You mean not fill out individual parents until the tree sequence is written out? But, we don't have the parent's ids any more at that time? You can't stick in pedigreeIDs into the parent column temporarily, either, since simplify will try to remap them...

bhaller commented 3 years ago

(Might be simpler to just build the hash table at save time, though, no? Is there any drawback to that really?)

You mean not fill out individual parents until the tree sequence is written out? But, we don't have the parent's ids any more at that time? You can't stick in pedigreeIDs into the parent column temporarily, either, since simplify will try to remap them...
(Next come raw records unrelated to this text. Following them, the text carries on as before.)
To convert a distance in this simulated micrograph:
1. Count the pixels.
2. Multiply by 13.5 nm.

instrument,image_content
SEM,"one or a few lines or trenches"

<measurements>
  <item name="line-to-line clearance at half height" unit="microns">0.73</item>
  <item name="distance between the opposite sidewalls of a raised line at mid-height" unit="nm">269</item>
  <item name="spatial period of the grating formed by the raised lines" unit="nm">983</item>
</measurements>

Hmm. The parent IDs are in their metadata, aren't they? So when it comes time to save, we can build the hash table by scanning through the individuals table as it presently exists, and mapping SLiM pedigree IDs (found in the metadata) to row numbers. Then create the parent column and fill in the appropriate values, at that time. Does that not work for some reason?

petrelharp commented 3 years ago

Hmm. The parent IDs are in their metadata, aren't they?

No? Just the pedigreeIDs, not the parent's IDs? - see here for instance.

bhaller commented 3 years ago

Oh, I see what you mean. Yeah, right. OK. I see. So for this scheme to work, none of the info can be built at save time; we need to keep the hash table of pedigree ID -> tskit row up to date at all times, and keep the parents column in the individuals table correct at all times. That way simplify will correctly translate the parent row numbers across simplifications for us, which is information we would not be able to reconstruct ourselves. So whenever we record a new individual in the table, we need to put the correct parent column info in right at the time. Yes? Or am I still confused?

bhaller commented 3 years ago

Dealing with the reorderings of the individuals table will be rather a pain.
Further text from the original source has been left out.